Our ‘Mygration Story’ series tracks the family histories of staff and fellows at UNU. The aim is to show that many of us owe our lives and careers to the courage of migrant ancestors. People who left their homes to build safer or better lives — for themselves and for their children. With this series we want to show that migration is not an historical aberration, but a surprisingly common element in family histories worldwide.
I would define my family in light of the lasting integration of Europe, which began with three Catholic Founding Fathers in 1945. When a handful of visionaries – Adenauer, De Gasperi, and Schuman – put us on the path to an integrated Europe; to the peaceful borderless region that we live in today.
My family has been Italian for generations. My grandparents and great-grandparents were all Italian. They moved domestically a bit: from Apulia on my mother’s side and from Umbria on my father’s side, before finally settling in Rome. Both my parents were born there, as was I in 1979, and I lived happily and comfortably in the Italian capital until 2007: a typical pampered Italian child.

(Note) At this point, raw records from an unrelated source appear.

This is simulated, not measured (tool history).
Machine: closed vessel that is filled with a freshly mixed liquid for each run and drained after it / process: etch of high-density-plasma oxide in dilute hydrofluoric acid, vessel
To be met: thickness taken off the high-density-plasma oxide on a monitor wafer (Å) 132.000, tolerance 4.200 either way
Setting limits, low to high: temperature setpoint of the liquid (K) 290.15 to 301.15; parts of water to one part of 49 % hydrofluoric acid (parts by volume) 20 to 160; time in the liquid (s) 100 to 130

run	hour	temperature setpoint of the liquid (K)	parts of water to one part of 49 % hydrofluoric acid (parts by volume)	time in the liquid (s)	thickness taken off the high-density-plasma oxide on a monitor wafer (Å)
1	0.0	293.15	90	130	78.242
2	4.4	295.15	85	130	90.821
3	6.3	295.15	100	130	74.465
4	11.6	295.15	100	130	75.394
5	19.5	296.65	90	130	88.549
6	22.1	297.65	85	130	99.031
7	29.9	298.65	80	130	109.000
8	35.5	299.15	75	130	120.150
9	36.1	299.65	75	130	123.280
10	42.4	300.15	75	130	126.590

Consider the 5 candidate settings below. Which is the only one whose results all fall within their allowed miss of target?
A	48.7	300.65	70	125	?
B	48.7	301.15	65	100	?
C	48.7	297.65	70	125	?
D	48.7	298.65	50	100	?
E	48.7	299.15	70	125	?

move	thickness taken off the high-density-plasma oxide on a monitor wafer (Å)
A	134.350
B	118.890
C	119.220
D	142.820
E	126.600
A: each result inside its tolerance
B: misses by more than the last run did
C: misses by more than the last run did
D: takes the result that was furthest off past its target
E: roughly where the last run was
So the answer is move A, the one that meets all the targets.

My parents taught me to respect traditional values, but also to be open-minded. I have travelled a lot and explored countries all over the world, but the idea of leaving my birthplace as well as my family and habits was not even on my radar. Yet, in 2004, while preparing my undergraduate dissertation in International Economics, something within me started to change.
During a research stay at the California Institute of Technology, I was impressed by the various diasporas of Indian, Chinese and other international students, researchers and professors. I had heard about this phenomenon of brain drain during my undergraduate classes of International Economics but I had never figured out how big it was, what could be the reasons behind such a migration choice, or what were its economic outcomes.
I started thinking more and more about brain drain: about people’s motivations, the broader economic and psychological individual costs and, of course, the economic consequences for developing economies ‘left behind’. My undergraduate thesis in International Economics, focusing on brain drain (essentially the migration of highly skilled people) was starting to take shape.
In going through the literature, two authors came up time and again: the distinguished senior Professor Jagdish Bhagwati (Columbia University) and the younger emergent Professor Frédéric Docquier (Catholic University of Louvain). Their views were opposite but equally bright: the former criticising the economic consequences for developing countries, while the latter promoted the so-called brain gain by discovering positive feedback effects for origin economies.
I enjoyed the drafting and the defence of my thesis so much that I decided to do more academic research on the question. At that time, I became pretty sure of what I wanted to be as a ‘grown up’: an open-minded Italian researcher on economics. I applied for a Master in Development Economics and International Cooperation and for a PhD in Economics at the University of Rome ‘Tor Vergata’. A third leading economist on migration issues was based in Tor Vergata and became my initial PhD thesis supervisor, Professor Riccardo Faini.
However, something happened at the end of the second year of my PhD, as if Someone had already prepared an unexpected future for me. I never would have imagined myself joining the many skilled researchers outside of their country of origin. But that was what happened. Professor Riccardo Faini died suddenly so I could only partially pursue my academic research in Rome, given the lack of economists specialised in both development and migration issues.
To complete my PhD thesis, I therefore applied to the Catholic University of Louvain, in Belgium, in the ‘Heart of Europe’. Professor Frédéric Docquier, the leading expert on brain drain issues replied positively and hired me. I could not believe it! What I was studying and the migration issues I was specialising in were no longer so far from my own lived experience – and so I joined the Italian brain drain. This was a great benefit to my academic research. I had the chance to write my thesis within a stimulating and leading Migration Research Group made up of other dedicated and distinguished scholars.
I expanded my research interests by focusing on the feminisation of international migration, while also touching other equally important economic issues such as international financial remittances and gender empowerment. I have always, however, tried to put the human face of international migrants before hard numbers or purely economic determinants and outcomes.
In principle, my research stay at the Catholic University of Louvain should not have been forever. I had planned to go home after completing my four-year PhD. But again Providence intervened: this time in the shape of love. During my first year in Belgium, I met the man who only two years later would become my husband. A migrant himself, who had moved with his family from Spain to Belgium at the tender age of eight. A different nationality but the same traditional values. That’s the beginning of my EU integrated family: an Italian researcher, married to a half-French, half-Spanish husband, with three half-Spanish, half-Italian children, living in Belgium. Could the EU Founding Fathers ever have hoped for a more integrated European perspective?
The opinions expressed here are the author’s own; they do not necessarily reflect the views of UNU.